According to the relevant laboratory results of the mass balance study, it was evident that the percentages of the amount of MB dye adsorbed in all three marine sediments from different origins in the North Aegean Sea were notably high. For sample S1, the adsorption ranged from 85.75% to 98.06%. Sample S2 showed a broader range from 51.24% to 99.17%, while sample S3 had percentages ranging from 91.34% to 99.24%. As expected (based on the treatment results acquired by adsorption isotherm models and the assessment of the affinity of the substance with the substrates), the lowest adsorption rates were observed for the case of sample S2, which was the sample containing the minimum values of organic matter content (1.70%) and microparticle fraction < 63 μm (6.24%). On the contrary, the highest adsorption percentages were recorded for the case of sample S3, which was the sample with the highest content of organic matter (5.38%), as well as the highest value of microparticle content < 63 μm (34.54%).
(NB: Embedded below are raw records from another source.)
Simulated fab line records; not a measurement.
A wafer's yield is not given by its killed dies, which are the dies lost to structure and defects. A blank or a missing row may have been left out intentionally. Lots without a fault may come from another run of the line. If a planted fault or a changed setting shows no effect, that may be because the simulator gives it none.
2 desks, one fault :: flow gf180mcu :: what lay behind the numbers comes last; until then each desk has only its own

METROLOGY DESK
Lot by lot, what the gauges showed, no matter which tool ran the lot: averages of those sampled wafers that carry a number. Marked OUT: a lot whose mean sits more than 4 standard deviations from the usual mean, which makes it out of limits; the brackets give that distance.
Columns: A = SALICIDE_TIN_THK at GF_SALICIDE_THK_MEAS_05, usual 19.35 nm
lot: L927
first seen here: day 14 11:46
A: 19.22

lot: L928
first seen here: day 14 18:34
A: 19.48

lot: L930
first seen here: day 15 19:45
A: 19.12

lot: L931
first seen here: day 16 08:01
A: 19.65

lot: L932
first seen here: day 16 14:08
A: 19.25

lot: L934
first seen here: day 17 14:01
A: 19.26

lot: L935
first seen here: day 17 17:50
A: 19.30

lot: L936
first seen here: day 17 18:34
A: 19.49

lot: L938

Additionally, it became evident from Table 3 that the adsorption of the selected organic compound decreased as its concentration increased in the seawater/sediment system. For example, the % amount of adsorbed substance in sample S2 decreased from 99.17% to 51.24% (~48% reduction) when the initial concentration in the aqueous solution that was in contact with the solid surface of the sediment rose from 5 mg L⁻¹ to 100 mg L⁻¹ (those concentrations in the contact solution correspond to loading levels of 0.225 mg g⁻¹ and 4.5 mg g⁻¹ marine sediment, respectively). These results are in accordance with the relevant scientific literature, according to which this phenomenon is expected and interpreted based on the fact that as all the active adsorption sites available from the surface of the marine sediment are occupied, the system is driven towards a saturation state [12,45].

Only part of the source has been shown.